Southern Zone to Have International Airport
The government announced that it will soon begin construction of an international airport in the southern region, in Finca 18 de Palmar Sur, Osa, Puntarenas, near the Panama border with Costa Rica.

President Abel Pacheco made the announcement yesterday in the border region where he has been visiting for the last two days.

Pacheco said that government officials have already decided on the land that they will construct the airport and are in negotiations with the owners of the land. The government's hope is to make an exchange with owner with other government lands, so they will not have to make a purchase since there is no government money available to make any land buys.

In addition, Pacheco said that his government is in negotiations with the government of France for a donation of construction plans for the planned terminal.

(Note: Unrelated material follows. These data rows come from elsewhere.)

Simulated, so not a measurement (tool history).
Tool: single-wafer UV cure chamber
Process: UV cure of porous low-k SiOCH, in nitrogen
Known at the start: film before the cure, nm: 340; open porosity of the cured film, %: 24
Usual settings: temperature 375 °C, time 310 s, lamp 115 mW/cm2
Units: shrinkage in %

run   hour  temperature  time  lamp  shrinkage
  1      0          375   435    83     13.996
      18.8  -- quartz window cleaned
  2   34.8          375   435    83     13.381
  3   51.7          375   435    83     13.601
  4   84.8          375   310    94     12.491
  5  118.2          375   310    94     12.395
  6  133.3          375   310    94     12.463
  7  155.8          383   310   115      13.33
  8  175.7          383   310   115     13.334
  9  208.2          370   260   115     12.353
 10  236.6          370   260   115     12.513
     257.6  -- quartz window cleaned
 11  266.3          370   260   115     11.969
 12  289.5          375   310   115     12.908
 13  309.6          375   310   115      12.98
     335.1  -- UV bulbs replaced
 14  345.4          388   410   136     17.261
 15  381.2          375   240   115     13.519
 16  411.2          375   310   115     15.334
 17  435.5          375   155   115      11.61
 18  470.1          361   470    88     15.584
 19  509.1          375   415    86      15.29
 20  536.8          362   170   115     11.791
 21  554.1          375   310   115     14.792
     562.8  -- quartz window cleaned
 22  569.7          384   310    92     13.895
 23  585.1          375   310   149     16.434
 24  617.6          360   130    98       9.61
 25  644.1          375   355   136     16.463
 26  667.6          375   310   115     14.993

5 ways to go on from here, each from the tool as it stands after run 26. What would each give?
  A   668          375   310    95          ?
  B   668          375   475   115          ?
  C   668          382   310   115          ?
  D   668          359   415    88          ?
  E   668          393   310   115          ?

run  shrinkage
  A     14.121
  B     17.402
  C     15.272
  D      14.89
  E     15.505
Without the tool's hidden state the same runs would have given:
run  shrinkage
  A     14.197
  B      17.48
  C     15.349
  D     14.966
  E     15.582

No costs were given for the project nor a plan for completion. Pacheco did add that financing is in place and project is a go ahead. The President said he had "guaquita de plata" - a Costa Rican familiar slang for a small bag of old money - that he found so that construction.

Once complete, the southern airport will be the fifth terminal in the country that will be able to handle international flights. The others are Juan Santamaria - the main airport, Tobías Bolaños, west of San José and the airports at Liberia and Limón
 


A Good Year
A survey of 309 Costa Rican companies found that 254 -82 percent consider that their performance the last quarter in 2003 was better than the one corresponding to the same period in 2002.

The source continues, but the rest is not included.